Blackburn v. A.C. Isr. Enters.

Docket NumberCIVIL 3:22cv146 (DJN)
Decision Date24 July 2023
PartiesSHERRY BLACKBURN, et al., individually and behalf of all others similarly situated Plaintiffs, v. A.C. ISRAEL ENTERPRISES, et al., Defendants.
CourtU.S. District Court — Eastern District of Virginia
MEMORANDUM OPINION

David J. Novak, United States District Judge.

This matter comes before the Court on nine motions:

(1) The Kellner Defendants'[1] Motion to Dismiss Pursuant to Rules 12(b)(2) and 12(b)(6) (ECF No. 95);[2]

(2) The LP Investor Defendants'[3] and Signal Light Defendants'[4] joint Motion to Dismiss Pursuant to Rule 12(b)(2) (ECF No. 96);[5]

(3) The LP Investor Defendants' Motion to Dismiss Pursuant to Rule 12(b)(6) (ECF No. 98);[6] (4) The Signal Light Defendants' Motion to Dismiss Pursuant to Rule 12(b)(6) (ECF No. 101);[7]

(5) Defendant Cabbage City, LLC's (Cabbage City) Motion to Dismiss Pursuant to Rules 12(b)(2) and 12(b)(6) (ECF No. 116);[8]'[9]

(6) The Raizada Defendants'[10] Motion to Dismiss Pursuant to Rule 12(b)(2) (ECF No. 145);[11]

(7) Defendant Spectrum Business Ventures Inc.'s Motion to Dismiss Pursuant to Rule 12(b)(6) (ECF No. 147)[12]

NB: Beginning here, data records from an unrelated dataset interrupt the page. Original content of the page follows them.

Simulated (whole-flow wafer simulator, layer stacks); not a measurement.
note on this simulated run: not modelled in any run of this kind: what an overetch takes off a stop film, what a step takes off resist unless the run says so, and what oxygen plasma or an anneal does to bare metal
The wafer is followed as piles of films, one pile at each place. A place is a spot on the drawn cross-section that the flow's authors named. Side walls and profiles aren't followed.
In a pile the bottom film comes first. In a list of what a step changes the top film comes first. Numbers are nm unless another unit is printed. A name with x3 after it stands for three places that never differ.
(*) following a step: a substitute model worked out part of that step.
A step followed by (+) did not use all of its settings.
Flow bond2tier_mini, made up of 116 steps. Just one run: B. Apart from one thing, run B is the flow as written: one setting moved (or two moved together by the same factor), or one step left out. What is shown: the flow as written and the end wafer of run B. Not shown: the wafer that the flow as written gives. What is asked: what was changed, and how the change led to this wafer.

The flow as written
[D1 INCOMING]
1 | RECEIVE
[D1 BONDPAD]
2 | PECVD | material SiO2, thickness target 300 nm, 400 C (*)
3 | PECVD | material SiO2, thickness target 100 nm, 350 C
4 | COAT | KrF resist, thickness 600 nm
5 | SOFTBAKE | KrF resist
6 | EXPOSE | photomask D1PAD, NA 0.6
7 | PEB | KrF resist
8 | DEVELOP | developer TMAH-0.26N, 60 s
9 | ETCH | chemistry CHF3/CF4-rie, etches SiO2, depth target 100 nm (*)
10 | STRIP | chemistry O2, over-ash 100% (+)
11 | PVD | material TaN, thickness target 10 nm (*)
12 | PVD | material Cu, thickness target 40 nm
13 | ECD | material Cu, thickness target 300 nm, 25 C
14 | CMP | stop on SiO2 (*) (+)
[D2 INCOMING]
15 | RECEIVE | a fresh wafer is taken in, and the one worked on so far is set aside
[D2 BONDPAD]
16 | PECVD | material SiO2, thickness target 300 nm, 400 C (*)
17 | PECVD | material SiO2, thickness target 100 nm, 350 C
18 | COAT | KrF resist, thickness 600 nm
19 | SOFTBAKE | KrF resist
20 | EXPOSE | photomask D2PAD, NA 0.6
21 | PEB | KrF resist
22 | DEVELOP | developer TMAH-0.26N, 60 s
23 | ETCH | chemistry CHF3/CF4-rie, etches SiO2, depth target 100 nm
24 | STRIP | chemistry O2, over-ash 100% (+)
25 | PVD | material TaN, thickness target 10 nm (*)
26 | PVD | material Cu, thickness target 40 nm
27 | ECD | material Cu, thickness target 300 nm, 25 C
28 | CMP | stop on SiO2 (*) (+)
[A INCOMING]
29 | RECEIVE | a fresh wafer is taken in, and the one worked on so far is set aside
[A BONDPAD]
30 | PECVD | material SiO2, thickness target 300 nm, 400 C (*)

(8) Defendant Amit Raizada's Motion to Dismiss Pursuant to Rule 12(b)(6) (ECF No. 149);[13] and, (9) The Raizada Group LLLP's Motion to Dismiss Pursuant to Rule 12(b)(6) (ECF No. 150).[14] (Collectively, the “Motions” or the Motions to Dismiss.”)

The Motions now stand ripe for disposition. The Court dispenses with oral argument because the materials before it sufficiently address the facts and legal positions, and argument would not aid the decisional process. The Court exercises jurisdiction pursuant to 28 U.S.C. § 1331[15] and 1367(a).[16] For the reasons set forth below, the Court will deny all nine Motions in their entirety.

I. BACKGROUND

A. Factual Allegations[17]

This suit arises out of Defendants' participation in an allegedly unlawful short-term, payday lending operation elements of which were the subject of earlier litigation before this Court. See Hengle v. Asner, 433 F.Supp.3d 825, 839-44 (E.D. Va. 2020), aff'd sub nom. Hengle v. Treppa, 19 F.4th 324 (4th Cir. 2021) (summarizing factual allegations). Plaintiffs describe the lending operation as a “rent-a-tribe” scheme, whereby “non-tribal payday lenders and their business partners use[] Native American tribes to originate illegal loans” that victimize “financially vulnerable consumers” by skirting state usury laws. (Am. Compl. ¶¶ 2, 73, 76.)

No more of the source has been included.